There’s magic in every song …  not the song itself, but in what you bring to the song when you hear it, when you LISTEN.

In the Adirondacks

On a small lake in the Adirondack Mountains of upstate New York is the “Woods Camp”, a collection of boathouses and cabins surrounding a central log home known as the “Beehive”.  The Camp and the mountain lake upon which it sits have been the inspiration for and the basis of many stories, poems and songs written, sung or told by members of the Woods family.[1] The “Ghost Stories” told by Bill Woods in the Beehive bedroom known as the “Dark Hole”  have never been recorded or published, perhaps because of their horrifying impact on young children.  However, other books, songs and poems by family members are available in print or digital form.  One such poem is “The Place” by the American poet Jeffrey Harrison.[2]

Photo of Bisby Mountain © All Rights Reserved. Nicholas L Campbell, 2022.

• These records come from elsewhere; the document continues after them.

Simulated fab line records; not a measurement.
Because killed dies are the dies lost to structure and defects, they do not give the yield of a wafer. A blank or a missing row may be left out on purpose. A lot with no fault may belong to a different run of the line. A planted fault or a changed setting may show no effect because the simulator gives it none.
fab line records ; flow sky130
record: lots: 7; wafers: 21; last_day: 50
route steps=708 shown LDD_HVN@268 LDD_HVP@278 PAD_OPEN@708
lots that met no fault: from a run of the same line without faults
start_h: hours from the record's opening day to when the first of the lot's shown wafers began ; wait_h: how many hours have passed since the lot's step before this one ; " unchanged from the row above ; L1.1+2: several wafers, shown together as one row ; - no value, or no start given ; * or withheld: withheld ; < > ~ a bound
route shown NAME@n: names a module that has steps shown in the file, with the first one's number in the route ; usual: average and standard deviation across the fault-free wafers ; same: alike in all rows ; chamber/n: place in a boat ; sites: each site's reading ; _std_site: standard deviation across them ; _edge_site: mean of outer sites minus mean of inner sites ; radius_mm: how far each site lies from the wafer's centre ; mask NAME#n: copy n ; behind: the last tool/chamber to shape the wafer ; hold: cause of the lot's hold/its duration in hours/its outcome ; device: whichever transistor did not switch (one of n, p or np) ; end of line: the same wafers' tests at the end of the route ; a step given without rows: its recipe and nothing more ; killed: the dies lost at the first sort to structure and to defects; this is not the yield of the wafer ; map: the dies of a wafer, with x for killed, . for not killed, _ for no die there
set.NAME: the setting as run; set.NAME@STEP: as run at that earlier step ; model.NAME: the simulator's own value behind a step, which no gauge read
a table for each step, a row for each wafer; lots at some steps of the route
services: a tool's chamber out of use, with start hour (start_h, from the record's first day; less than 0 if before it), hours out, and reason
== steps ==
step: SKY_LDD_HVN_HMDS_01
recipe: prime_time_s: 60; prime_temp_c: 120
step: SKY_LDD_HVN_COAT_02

 After years of going back to a place you love,

You may have so many memories of the place

That whenever you think about it you become

Calm and still as the lake at evening

When the hills and trees are mirrored there.

 

You can imagine your way back any time,

Following trails you know by heart, with arteries

Of roots, and you hold onto the place inside

The way the tentacle roots of a birch

Grip a granite boulder shagged with ferns.

 

But there is always something calling you back

Further, to childhood summers spent there,

Or even further, beyond specific memories,

Until memory itself, in its purest form,

Is made of blue lakes nestled into foothills

And rivers the color of ale plunging over

Rust-orange rocks then deepening for long still stretches

Where pines and hemlocks lean out over the bank,

As you lean too, thinking, wherever you are.

 

And when you think of actually going back,

You can already feel how that place in you

Will go rushing out to meet the real place,

Which itself, will lie before you, more vivid

Than you remembered it, or more vivid because

You remembered it, each layer of your memory

Adding a bluer gloss to the lake’s surface

And polishing the leaves until they shine

 The South Branch of the Moose River, not far from First Bisby Lake, is a stream in which extended members of the Woods family have taught their young offspring how to fly fish. Those children, now grown, have memories of standing in the pre-dawn darkness, knee deep in chilled water, with fly rod in hand.  Because of inexperience, the young trainees stood throughout many early mornings netting very few fish, but catching many beautiful sunrises.   

 There’s a sunrise over the mountains

As the stars fade from the sky

There’s a gray mist rising from our peaceful stream

As the water meanders by

Birds start their songs from dew covered trees

As fish begin to rise

And the babbling brook seems to call one forth

To worship the dawn with your very own eyes

 

So come venture forth through the brisk morning air

Wet your feet in the dew

Come walk with me through the woods by the stream

And worship the day as it dawns anew, … For

 

There’s a sunrise over the mountains

As the stars fade from the sky

There’s a gray mist rising from our peaceful stream

As the water meanders by

Birds start their songs from dew covered trees

As fish begin to rise

And the babbling brook seems to call one forth

To worship the dawn with your very own eyes

 

But don’t take my word come see for yourself

Witness what I’ve tried to name

But don’t hesitate for the dawn won’t last long

And will never come again quite the same[3]


[1] Although this short piece focuses on those family members who are story tellers, poets and novelists, the Woods Camp and surrounds have inspired other family members to excel in the visual arts, dance, music performance, puppetry, photography and cinematography.

[2] “The Place” From The Names of Things, © 2006 by Jeffrey Harrison (The Waywiser Press, Chipping Norton, UK).